Clinton’s regrets aren’t enough
Hillary Rodham Clinton is many things, but spontaneous and subtle? No. New Jersey Gov. Chris Christie’s profuse mea culpa for his staffers’ appalling stupidity regarding the George Washington Bridge prompted some uncomfortable comparisons to the non-apologies of Democrats, and Clinton — well, you can hear the wheels turn like church bells clanging. She or someone in her cast of advisers must have thought the comparison to her own evasions, lack of expressed remorse and downright falsehoods concerning Benghazi were a bit troubling.
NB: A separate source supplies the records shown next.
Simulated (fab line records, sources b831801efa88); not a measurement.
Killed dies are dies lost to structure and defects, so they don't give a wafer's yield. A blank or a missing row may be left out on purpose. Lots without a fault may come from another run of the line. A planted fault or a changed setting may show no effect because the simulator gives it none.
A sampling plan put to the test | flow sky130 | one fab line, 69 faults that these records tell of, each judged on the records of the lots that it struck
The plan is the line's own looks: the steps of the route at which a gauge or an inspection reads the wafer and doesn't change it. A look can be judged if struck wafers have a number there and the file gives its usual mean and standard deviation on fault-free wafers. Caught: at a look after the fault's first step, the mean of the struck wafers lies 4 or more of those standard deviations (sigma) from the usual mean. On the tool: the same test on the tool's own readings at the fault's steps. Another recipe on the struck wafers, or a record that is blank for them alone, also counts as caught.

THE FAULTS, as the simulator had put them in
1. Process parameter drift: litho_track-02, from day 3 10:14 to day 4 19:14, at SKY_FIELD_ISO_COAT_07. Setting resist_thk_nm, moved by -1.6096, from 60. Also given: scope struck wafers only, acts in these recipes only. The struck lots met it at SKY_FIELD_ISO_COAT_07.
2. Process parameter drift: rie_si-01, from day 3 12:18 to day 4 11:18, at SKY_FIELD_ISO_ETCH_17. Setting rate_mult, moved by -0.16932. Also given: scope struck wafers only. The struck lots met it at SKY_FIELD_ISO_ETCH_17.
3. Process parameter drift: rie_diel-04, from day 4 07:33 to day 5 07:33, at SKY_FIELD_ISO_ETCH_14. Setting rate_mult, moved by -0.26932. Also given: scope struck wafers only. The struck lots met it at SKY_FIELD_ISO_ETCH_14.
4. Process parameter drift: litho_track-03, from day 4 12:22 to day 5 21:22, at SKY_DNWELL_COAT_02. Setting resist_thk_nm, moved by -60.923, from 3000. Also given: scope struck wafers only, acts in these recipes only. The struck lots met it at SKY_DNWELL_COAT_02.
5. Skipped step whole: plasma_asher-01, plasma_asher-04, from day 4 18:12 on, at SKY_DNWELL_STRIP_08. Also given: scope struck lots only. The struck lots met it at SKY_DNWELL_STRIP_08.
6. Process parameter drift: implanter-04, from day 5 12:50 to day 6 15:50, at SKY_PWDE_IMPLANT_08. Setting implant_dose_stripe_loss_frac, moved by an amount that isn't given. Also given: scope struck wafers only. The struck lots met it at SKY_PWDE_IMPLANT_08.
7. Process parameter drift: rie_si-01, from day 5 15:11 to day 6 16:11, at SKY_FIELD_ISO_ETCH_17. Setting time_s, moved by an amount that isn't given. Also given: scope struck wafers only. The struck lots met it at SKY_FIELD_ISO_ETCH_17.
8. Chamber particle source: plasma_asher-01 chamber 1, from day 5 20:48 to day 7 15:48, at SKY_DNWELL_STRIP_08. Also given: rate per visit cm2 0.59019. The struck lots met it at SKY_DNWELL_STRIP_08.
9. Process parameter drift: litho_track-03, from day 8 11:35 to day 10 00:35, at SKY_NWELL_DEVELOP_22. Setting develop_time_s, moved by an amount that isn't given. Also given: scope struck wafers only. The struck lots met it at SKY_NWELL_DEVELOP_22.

In a safe setting, with yet another of her corporate hosts, the National Automobile Dealers Association (Greens, are you really going to settle for this gal?), Clinton offered up a remarkably hollow comment on Benghazi, saying it was the incident that she most regretted. “My biggest, you know, regret is what happened in Benghazi. … It was a terrible tragedy, losing four Americans, two diplomats and — now it’s public, so I can say — two CIA operatives. Losing an ambassador like Chris Stevens, who was one of our very best and had served in Libya and across the Middle East and spoke Arabic.” With her syntax on the fritz, she stumbled on: “I mean, you know, you make these choices based on imperfect information. And you make them to, as we say, the best of your ability. But that doesn’t mean that there’s not going to be unforeseen consequences, unpredictable twists and turns.”
“Regret” is such an odd, underwhelming word. You send regrets for not being able to attend a wedding. You regret having to let an employee go in slow times. But the murder of four Americans, including the brutal killing of an ambassador — the first U.S. ambassador slain in more than 30 years — would, you think, provoke a stronger sentiment.
If you didn’t know better, you would never have guessed that she was actually in charge of the State Department at the time. Her non-apology apology not only offered no admission of fault, it made her sound like the victim. Incomplete information? Yeah, who knew Stevens was pleading for help and that Benghazi had become a terrorist haven?
If a real newsperson had been there, a panoply of tough follow-up questions could have been asked:
What is it you regret? Did you do or not do something you should have?
Do you feel something more, like embarrassment or guilt?
Have you ever apologized directly to the families of those killed?
If you wanted to get to the bottom of this, why was Cheryl Mills dispatched to Benghazi to instruct State employees not to talk to visiting congressmen?
If you wanted to find out what happened, why say, “What difference at this point does it make?”
Why didn’t you submit to questioning by the Accountability Review Board?
Why didn’t you fire those directly responsible for security in Benghazi?
What system did you have in place to flag urgent cables for your attention?
When other countries pulled their people out of Libya, what actions did you take to protect your employees?
To whom did you report that the Libyan “victory” was deteriorating? Did you ever discuss this with the president? Did you try to reach him the night of the attack?
Why did Susan Rice, and not you, go on Sunday talk shows after the attack?
Why did you not caution the president and/or his staff that statements up through Sept. 25 tying the attack to a video were wrong and misleading?
Maybe it wouldn’t make a difference, as she said, if Clinton were retiring from public life. But someone who wants to be commander in chief needs to answer these and other questions fully — until there are no more questions. Really, if she could not anticipate and be candid about terrorism in Libya, how is she going to deal with an entire planet of inconvenient facts?
These questions go to the central problem with her record: Was she inattentive, deliberately deceptive or simply unable to stir the president to act responsibly against jihadists — or some combination thereof? She should be careful in her answer — former defense secretary Robert Gates and maybe others were taking notes along the way.